Church ended and there were only the talkative few left behind. We were sitting around telling tales from the week prior and debating the lunch menu when my son came walking in the front door. I didn’t realize he was standing right next to me until someone said, “John, what’s wrong with your arms?”
I turned to see him pull up his sleeves and start scratching.
“I have bugs all over me!”
Those are the words no mother ever wants to hear, especially in church.
I immediately began to itch. It didn’t matter if the bugs were on my arm or not. I’m pretty sure it was a maternal itching instinct that kicked in.
Now, we all have our own set of great expectations when go to church. We may want to hear from God, to be encouraged or challenged. Perhaps we want to fellowship with other like-minded people. Each Sunday, there are hundreds of thousands of people with great expectations sitting in the pews of churches across our great country. Some people’s expectations are fulfilled, while others try again the next week.
Same time, different story.
There is, however, one expectation I guarantee none of you have ever brought to the church house.
Presumptuous of me to make such a bold assumption?
Possibly, but I think not.
No one ever expects to go to church and contract a bad case of bugs, but that is precisely what my son did one warm and sunny Sunday this summer.
“Those are bird lice.” said my husband, the avid outdoorsman.
He was so matter of fact about the situation, like a thousand little bugs hadn’t just infested our child. Clearly his paternal instinct doesn’t compare to my maternal sympathy itching.
Now, as luck (or perhaps providence) would have it, my husband wasn’t the only one with prior bird lice experience.
“Use gasoline. It’s the only thing that will kill them.” said another man.
Images of my buggy son burning at the stake flooded my imagination. Surely there was a less volatile cure.

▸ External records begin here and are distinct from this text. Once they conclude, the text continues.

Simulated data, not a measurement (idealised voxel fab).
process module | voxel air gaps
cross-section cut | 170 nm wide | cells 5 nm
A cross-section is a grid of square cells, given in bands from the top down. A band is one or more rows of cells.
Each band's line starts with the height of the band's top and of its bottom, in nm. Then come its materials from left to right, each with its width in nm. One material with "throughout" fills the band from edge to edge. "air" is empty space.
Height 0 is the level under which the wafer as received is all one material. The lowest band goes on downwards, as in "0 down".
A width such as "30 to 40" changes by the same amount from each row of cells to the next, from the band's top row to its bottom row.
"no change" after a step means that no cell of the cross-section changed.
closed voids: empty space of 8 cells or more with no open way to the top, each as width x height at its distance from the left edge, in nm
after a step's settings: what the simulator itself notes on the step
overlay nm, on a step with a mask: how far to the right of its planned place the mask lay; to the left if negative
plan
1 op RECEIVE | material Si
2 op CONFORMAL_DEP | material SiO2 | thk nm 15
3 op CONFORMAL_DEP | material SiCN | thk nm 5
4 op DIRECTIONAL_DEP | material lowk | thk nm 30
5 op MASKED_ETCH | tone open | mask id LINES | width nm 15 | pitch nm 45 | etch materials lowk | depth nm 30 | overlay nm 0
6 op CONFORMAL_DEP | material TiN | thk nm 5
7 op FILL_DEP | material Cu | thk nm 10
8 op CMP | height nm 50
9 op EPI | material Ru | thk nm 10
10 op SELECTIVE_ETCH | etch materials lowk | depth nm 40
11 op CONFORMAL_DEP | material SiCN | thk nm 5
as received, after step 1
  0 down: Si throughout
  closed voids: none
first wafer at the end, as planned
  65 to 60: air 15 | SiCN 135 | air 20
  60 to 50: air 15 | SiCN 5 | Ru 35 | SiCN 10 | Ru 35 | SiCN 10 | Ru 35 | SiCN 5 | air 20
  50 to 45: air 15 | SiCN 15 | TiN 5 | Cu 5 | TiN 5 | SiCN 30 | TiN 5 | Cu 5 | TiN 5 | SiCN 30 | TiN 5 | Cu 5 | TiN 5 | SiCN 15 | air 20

“How about alcohol?” I suggested.
I had recently added a brand new bottle to first aid kit down in the basement. So, we headed downstairs, bugs and all.
Under the bright lights, I realized John’s black shirt was alive with creepy crawlies. I made him take the shirt off and throw it in the trash. Then I tied the bag tightly and threw it out the back door.
I don’t mess around when it comes to bugs. In my world, they are the enemy and must be cast out, like Satan himself.
I began pouring alcohol over my kid. He was baptized from the neck down in the kitchen sink of the church. It was a spiritual experience. The angels sang.
We found a t-shirt in my husband’s office and decided it was time to go home where there was another bottle of alcohol. One can never be too clean. I think that may even be in the Bible somewhere.
While I cleaned up, my kids went on ahead with clear instructions for my son to strip on the back porch and douse himself with more alcohol before showering.
I continued to itch, but the freckles on my arms weren’t moving. Praise God!
When I finally made it home, my daughter was sitting in the kitchen laughing.
“What’s so funny?” I asked.
“John’s been in the shower screaming for the past ten minutes.”
It went something like this:
“Ahhhh…..it’s burning!!!! Cold water. I need more cold water. Ouch, ouch, OUCH!!!! Hot water. No! Cold….It’s burning!”
She said his screams for cold and then hot water continued to cycle until the shower was finally turned off, only moments earlier.
John emerged from the bathroom, looking and smelling cleaner than I’d ever seen him. Seriously, he sparkled.
I guess that’s what happens when you pour a bottle of alcohol all over your body, from the top of your head down to your toes.
“It got in my eyes.” he said. “I thought I was going to be blind. Then I couldn’t breathe from the fumes, so I thought I was going to be blind and dead. Then it burned going over every tiny scrape and dry patch of skin on my body. Then, it hit my sensitive parts and dying stopped sounding so bad.”
“Are the lice dead?” I asked, fearing we’d have to move on to plan B – gasoline.
Some birds made a nest on the front porch of the church. They dropped their lice/mites all over the brick ledge that my son leaned his arms on. John then became their host.
Of course I googled bird lice. Turns out once they find a host, they are nearly impossible to move out. An eviction notice just won’t do. Burning down the house with gasoline is a viable option in such an instance.
The next Sunday my son used the back door.
He’s never again been as clean as the day he was baptized in alcohol, and we’ve all adjusted our expectations for Sunday morning church.
God certainly works in mysterious ways.